It makes a pleasant change to attend a meeting or event that doesn’t mention Brexit. It was in this spirit that I found myself at Newcastle University recently to hear all about the government’s industrial strategy.
The industrial strategy has been under the radar in many respects, but it is a big deal. It is the government’s plan to get the economy in shape, build on strengths and boost productivity. We’re already focused on this in farming but this event was all about how we make sure rural areas don’t miss out on what can too often be a policy aimed at urban areas.
There is a lot to miss out on too if rural areas aren’t covered, and that’s why the NFU has been actively involved. The government is aiming to spend 2.4% of GDP on research and development, and has already put nearly £750m into a ‘challenge fund’ for innovation – a big chunk of which is destined for ‘transforming food production’. All this is designed to address the big challenges ahead – to create the world’s most innovative economy, boost jobs and infrastructure to make the UK the best place for business and ensure prosperous communities across the UK.
The question I always have when looking at new policy is what it actually means for farmers in our region. The answer could be ‘quite a lot’ if we can make sure the industry is properly involved in this strategy. One issue discussed, for instance, was the fact that compared to urban areas, the countryside is home to fewer people of working age and more aged over 65. Its clear we need some innovative thinking here.
Another discussion point that was an eye-opener was how to help farmers make better use of data. An unbelievable amount of data is now collected, but apparently only about 2% of it is ever used. Accessible data can help boost productivity – and that’s what the industrial strategy is all about.
I left the event feeling excited about how we can link farming and research in our region. The universities in Newcastle and Leeds with their research farms, the colleges at Askham Bryan, Bishop Burton and Kirkley Hall, the exciting work of Stockbridge Technology Centre all combined with innovative work on-farm and in food processing means there is plenty of scope for more involvement in this emerging policy area.

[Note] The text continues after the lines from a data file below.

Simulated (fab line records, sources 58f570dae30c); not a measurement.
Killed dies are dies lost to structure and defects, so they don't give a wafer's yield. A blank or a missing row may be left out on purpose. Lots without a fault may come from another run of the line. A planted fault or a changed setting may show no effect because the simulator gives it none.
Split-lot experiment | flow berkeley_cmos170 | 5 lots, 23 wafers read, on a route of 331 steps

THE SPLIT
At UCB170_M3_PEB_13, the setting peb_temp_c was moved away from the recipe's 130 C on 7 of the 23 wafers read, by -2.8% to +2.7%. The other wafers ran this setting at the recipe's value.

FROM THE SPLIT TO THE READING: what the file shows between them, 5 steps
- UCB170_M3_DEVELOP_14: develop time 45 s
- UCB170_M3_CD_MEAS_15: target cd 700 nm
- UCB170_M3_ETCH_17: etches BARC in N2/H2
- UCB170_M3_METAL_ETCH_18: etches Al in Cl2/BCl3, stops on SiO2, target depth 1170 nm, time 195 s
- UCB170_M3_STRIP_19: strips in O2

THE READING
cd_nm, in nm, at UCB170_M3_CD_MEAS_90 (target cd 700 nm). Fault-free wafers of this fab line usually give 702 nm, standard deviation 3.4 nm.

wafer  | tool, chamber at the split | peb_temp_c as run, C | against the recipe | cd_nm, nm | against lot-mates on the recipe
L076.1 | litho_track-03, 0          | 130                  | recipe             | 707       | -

The next step is to develop local industrial strategies that explore what needs to happen in different parts of the country. We’re working hard across the region to make sure farmers’ views are represented in this process. With the uncertainty of Brexit there has never been a more important time for farmers to have the tools, the data and the knowledge to improve their business productivity and profitability. The industrial strategy, implemented in the right way and taking proper account of farming and rural issues, should do precisely that.